Yes, I know that I could simply check the answer in Appendix A, since "Concrete Mathematics" gives answers to practically every exercise. But here's why I don't want to do this: I don't know how far my own attempt is from the correct answer. So, I would like someone to check if my attempt makes sense and give hints if there is something wrong or incomplete. If I checked the official solution right away, and it was very far from what I did, I would possibly end up missing the opportunity to find the correct answer (and I would also be unsure on whether my own attempt is also valid).

2. Find the shortest sequence of moves that transfers a tower of n disks from the left peg A to the right peg B, if direct moves between A and B are disallowed. (Each move must be or to or from the middle peg. As usual, a larger disk must never appear above a smaller one.)

Note: I have no doubt in this particular exercise, but I included it because the exercise in which I have doubt depends on this one. I'm including the full detailed solution just for the sake of showing my work.

First, the simplest case: if there are 0 disks, we need $T_0 = 0$ moves. For $T_n$, we need to move the largest disk to peg B. For this, first we have to move the upper $n - 1$ disks to peg B, which requires $T_{n-1}$ moves. Then, we move the largest disk to the middle peg (1 move). Then, we can move the $n - 1$ disks back into peg A ($T_{n-1}$ more moves). Then, we move the largest disk to peg B (one more move). Finally, we can move the $n-1$ disks to peg B ($T_{n-1}$ more moves).

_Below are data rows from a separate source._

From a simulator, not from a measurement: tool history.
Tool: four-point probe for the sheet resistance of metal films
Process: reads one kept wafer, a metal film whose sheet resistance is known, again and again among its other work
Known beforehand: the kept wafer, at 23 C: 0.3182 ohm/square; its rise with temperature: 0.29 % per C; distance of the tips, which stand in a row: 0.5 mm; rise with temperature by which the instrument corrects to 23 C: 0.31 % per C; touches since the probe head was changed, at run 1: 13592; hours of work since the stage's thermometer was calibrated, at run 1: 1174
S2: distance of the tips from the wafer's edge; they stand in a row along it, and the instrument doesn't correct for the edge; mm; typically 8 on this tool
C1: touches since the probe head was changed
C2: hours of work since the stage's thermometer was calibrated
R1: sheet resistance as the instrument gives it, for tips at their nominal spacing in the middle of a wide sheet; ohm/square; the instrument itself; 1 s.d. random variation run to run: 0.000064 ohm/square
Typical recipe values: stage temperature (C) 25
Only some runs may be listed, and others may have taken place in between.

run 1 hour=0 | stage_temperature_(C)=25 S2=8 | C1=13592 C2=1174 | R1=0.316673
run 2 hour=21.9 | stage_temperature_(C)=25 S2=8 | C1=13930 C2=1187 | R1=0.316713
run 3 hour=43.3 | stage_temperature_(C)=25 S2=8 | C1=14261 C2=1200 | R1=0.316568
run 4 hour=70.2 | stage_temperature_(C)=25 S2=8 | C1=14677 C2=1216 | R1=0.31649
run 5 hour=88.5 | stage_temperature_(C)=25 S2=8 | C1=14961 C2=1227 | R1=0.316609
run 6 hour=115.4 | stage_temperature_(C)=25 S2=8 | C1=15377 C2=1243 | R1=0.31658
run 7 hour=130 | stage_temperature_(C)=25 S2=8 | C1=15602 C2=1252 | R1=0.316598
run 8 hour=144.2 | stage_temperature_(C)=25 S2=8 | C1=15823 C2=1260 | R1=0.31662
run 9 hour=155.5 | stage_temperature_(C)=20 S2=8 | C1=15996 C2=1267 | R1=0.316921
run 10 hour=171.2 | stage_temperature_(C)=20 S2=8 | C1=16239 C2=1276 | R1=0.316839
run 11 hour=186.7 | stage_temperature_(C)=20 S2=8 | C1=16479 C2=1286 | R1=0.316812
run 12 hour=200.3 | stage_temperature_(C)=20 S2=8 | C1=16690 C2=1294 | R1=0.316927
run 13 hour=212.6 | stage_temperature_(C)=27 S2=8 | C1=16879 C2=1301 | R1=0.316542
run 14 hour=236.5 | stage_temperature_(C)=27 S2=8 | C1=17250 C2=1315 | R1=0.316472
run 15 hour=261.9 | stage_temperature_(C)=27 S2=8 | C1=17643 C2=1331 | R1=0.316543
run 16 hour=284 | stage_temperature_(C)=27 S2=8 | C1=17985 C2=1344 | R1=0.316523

So, we get the following recurrence relation:

$T_0=0$

$\\ T_n = 3T_{n-1}+2 \ \ \ \ \text{for } n\geq1$

So, we have that $T_0 = 0$, $T_1 = 3T_0 + 2 = 2$, $T_2 = 3T_1 + 2 = 8$, $T_3 = 3T_2 + 2 = 26$, etc. Working with these numerical examples, we can eventually see that $T_n = 3^n - 1$. This can be proven by induction; for the base case: $T_0 = 3^0 - 1 = 0$. For the inductive step, assume that it is true that $T_{k} = 3^k - 1$ for some k; given this, we want to show that $T_{k+1} = 3^{k+1} - 1$. This is true, because: $T_{k+1} = 3T_{k} + 2 = 3(3^{k} - 1) + 2 = 3^{k+1} - 3 + 2 = 3^{k+1} - 1$.

3. (This is the exercise that I want someone to verify.) Show that, in the process of transferring a tower under the restrictions of the preceding exercise, we will actually encounter every properly stacked arrangement of n disks on three pegs.

I manually tested some basic cases ($n = 1$, $n = 2$) by using the recurrence relation of the previous exercise, and concluded that the steps necessary to move the n disks from peg A to peg B really generate all the arrangements, and every possible configuration of the n disks in the 3 pegs arises, including the initial configuration (that is, when all disks are on peg A).

Now, I will try to explain why this recurrence relation gives all the arrangements of n disks. My explanation may not be very clear, and it may be confusing.

First of all, the initial configuration (that is, all disks are on peg A) is one possible arrangement. Let's use the following reasoning: there are only two things: the largest disk is one thing and the top $n-1$ disks are another thing. Let's consider the top $n-1$ disks as one indivisible block (as if it were only one disk). Then, applying the recurrence relation, we can see that:

1) When the largest disk is on peg A, the top $n-1$ disks are moved successively from peg A to pegs M (middle peg) and then B. This will give all possible arrangements between the largest disk and the top $n-1$ disks (visualized as a block) where the largest disk is on peg A.

2) When the largest disk is on peg M, the top $n-1$ disks are moved from peg B to peg M, then to peg A. This will give all possible arrangements where the largest disk is on peg M.

3) When the largest disk is on peg B, the top $n-1$ disks are moved from peg A to peg M, then to peg B. This will give all possible arrangements where the largest disk is on peg B.

Since this is a recursive function, the same argument above will apply recursively to the movements of the top $n-1$ disks; that is, the largest of the $n-1$ disks will be one thing and the top $n-2$ disks will be another thing. And so on, recursively. From here, we can conclude that all the possible arrangements will be obtained.

To finish this answer, I will calculate the number of arrangements, in the following way: for each of the $n$ disks, in decreasing order of size (from the largest to the smallest), choose one of the 3 pegs and put the disk in the peg. So, for each disk, there are 3 choices of peg. Therefore, the number of arrangements is $3^n$. This makes sense, because the number of moves is $3^n-1$. The number of arrangements is one plus the number of moves, because it includes the initial configuration (where all disks are on peg A).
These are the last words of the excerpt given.